My recent evening walk through the Sheridan-Kalorama neighborhood (guided by Scott, Director of the Heurich House Mansion and my new mentor for all things old and architectural) was an awakening. It is my perfect city neighborhood: amazingly quiet with beautiful historic buildings, and only a few blocks from Dupont Circle. I will live there one day, I promise. And when I do, I want to live in The Lindens:
Named after the linden trees that once surrounded it, this lovely house is the oldest in Washington, D.C. and also the largest wooden house ever constructed in the Colonies (as in New England). The amazing home, which is covered in wooden clapboards that look like stone, was originally built in 1754 in Danvers, Massachusetts for an ostentatious Tory named Robert “King” Hooper. Mr. Hooper was a man who once purchased the corner house on his street because his enormous coach, a replica of that used by King George III, could not pass it (once his, he cut a large passageway through the house to accommodate his vehicle).
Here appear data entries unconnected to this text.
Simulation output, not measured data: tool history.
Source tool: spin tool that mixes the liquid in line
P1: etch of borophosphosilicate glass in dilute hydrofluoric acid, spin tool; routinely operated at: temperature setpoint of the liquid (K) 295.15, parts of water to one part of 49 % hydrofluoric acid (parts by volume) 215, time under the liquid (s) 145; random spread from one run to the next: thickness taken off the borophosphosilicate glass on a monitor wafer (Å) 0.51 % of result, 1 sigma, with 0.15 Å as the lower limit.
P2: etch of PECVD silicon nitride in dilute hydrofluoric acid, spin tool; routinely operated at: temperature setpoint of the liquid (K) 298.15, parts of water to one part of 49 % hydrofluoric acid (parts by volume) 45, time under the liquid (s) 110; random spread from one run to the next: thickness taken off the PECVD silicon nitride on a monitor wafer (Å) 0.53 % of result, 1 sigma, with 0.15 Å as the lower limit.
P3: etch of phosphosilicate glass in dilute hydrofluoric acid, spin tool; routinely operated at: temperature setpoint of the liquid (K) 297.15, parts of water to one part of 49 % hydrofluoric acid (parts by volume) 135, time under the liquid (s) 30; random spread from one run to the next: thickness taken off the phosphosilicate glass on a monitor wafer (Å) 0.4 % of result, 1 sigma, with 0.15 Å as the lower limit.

In 1934, it was purchased by George and Miriam Morris for about $14,000 (in 2005, it was on the market for $12.75M). Mrs. Morris had been searching the country for a historic colonial home to transplant onto her empty lot on 2401 Kalorama Road. Obviously this was no ordinary lady – Mrs. Morris was a woman dedicated to the eighteenth century, who “as a young matron, started collecting Queen Anne and Chippendale pieces with the hope of one day owning and old house that would be a suitable setting for them.”
Mrs. Morris found her dream home in the Lindens. The house was dismantled and carefully packed over seven weeks, and was reassembled at its present location under the supervision of Walter Mayo Macomber, former resident architect of Colonial Willimsburg and resident architect of Mount Vernon and Stratford, the birthplace of Robert E. Lee.
The Lindens made the journey almost fully intact (with only a scratched doorstep, cracked window panes, and slightly damaged dormer sash). The only real changes made in the almost three year reassembly were a new foundation and some added feet for bathrooms. Outstanding features of this fine work of Georgian architecture include a high-ceilinged entrance hall unusual for its time, a handsome spiral staircase, and carved Corinthian capitals.
The most amazing part of the house is probably its hand printed scenic wallpaper made in France, in shades of vermilion, gray, and green. Experts claim that The Lindens is the only house in the world with three complete sets of French nineteenth century hand-blocked wallpaper. (I wish I could show you pictures, but I can’t find any in color!) You can see the panels through the front windows at night if you’re something of a stalker, as I am.
I am taking donations for my down payment. Please send them my way.